Dick Sherer immediately suggested a farm museum with a focus on the Conhocton River Valley and Pleasant Valley, the route of the proposed train ride. The two men came to an understanding: Richard Sherer would design and construct a museum and Stanley Clark would purchase a vacant lumber yard along the tracks by the Cohocton depot and finance the project.

Sherer's plan was to feature farm life in the valleys for the 200 years from the early settlements. His inspiration came from the four engravings in the book by Orasmus Turner on the Phelps and Gorham Purchase. These illustrations show the development of an imaginary homestead over 45 years. Mr. Sherer expanded the time to 150 years beginning with 1790 and progressing in 50 year increments through 1840 and 1890 to 1940. Murals similar to the engravings would form backgrounds for the display of antique farm implements of the four eras. Marcel Rouin of Hammondsport and Charles Sawdey of Pittsford agreed to paint the wall scenes.

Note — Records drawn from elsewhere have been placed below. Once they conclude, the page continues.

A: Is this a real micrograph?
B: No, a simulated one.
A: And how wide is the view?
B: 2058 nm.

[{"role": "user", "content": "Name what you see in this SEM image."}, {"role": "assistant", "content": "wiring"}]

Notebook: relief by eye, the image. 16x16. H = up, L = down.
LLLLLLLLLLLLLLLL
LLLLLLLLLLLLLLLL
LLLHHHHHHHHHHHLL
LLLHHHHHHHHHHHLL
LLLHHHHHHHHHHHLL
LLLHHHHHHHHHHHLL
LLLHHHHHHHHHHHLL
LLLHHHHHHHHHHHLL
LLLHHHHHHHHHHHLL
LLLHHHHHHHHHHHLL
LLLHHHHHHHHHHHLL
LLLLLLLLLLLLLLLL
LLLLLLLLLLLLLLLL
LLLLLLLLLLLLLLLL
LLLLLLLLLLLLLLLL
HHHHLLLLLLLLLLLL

Work began in the building December 1, 1993, and continued all through the winter, down to the Museum opening July 16th when the first visitors came aboard "The Champagne Trail" Excursion Train, and in their own automobiles.

Train passengers arrive at the old Erie railroad station right along the Conhocton River in the village of Cohocton. Tickets for the train ride, and the museum are on sale in the depot building. Just across the tracks is the museum building.

Inside the entrance is a large room with many commonplace and curious items of farm life used in the Cohocton Valley. Opposite the doorway is a long workbench with farming tools, fencing pliers and stump pulling chains, lying on it underneath the words "The Farmer was Jack of All Trades" painted on the wall. A grain cradle hangs from the ceiling; a shingle making bench stands on the floor. Along the wall are sets of wood boring braces and bits used by carpenters and wheelwrights, smoothing and beading planes, and an inshave for hollowing chair seats, all the kinds of tools required on an isolated and self-sufficient homestead.

Down the wall to the right are the household tools used for winding yarn, making bread, pitting cherries, lifting pies from a hot bake oven, pressing cheeses, churning and working butter.

Across the room is a foot-operated cow milking machine, probably more nuisance than good, and a centrifuge for determining the butter fat content of milk to be sold.

In addition to the work tools of farm life including sleds for hauling wood and milk cans, there are items for recreation, sleds for hillsides, skates for creeks and ponds. In the middle of the room is an 1875 Studebaker four-runner sleigh that at one time carried the Masson family in Hammondsport on winter rides.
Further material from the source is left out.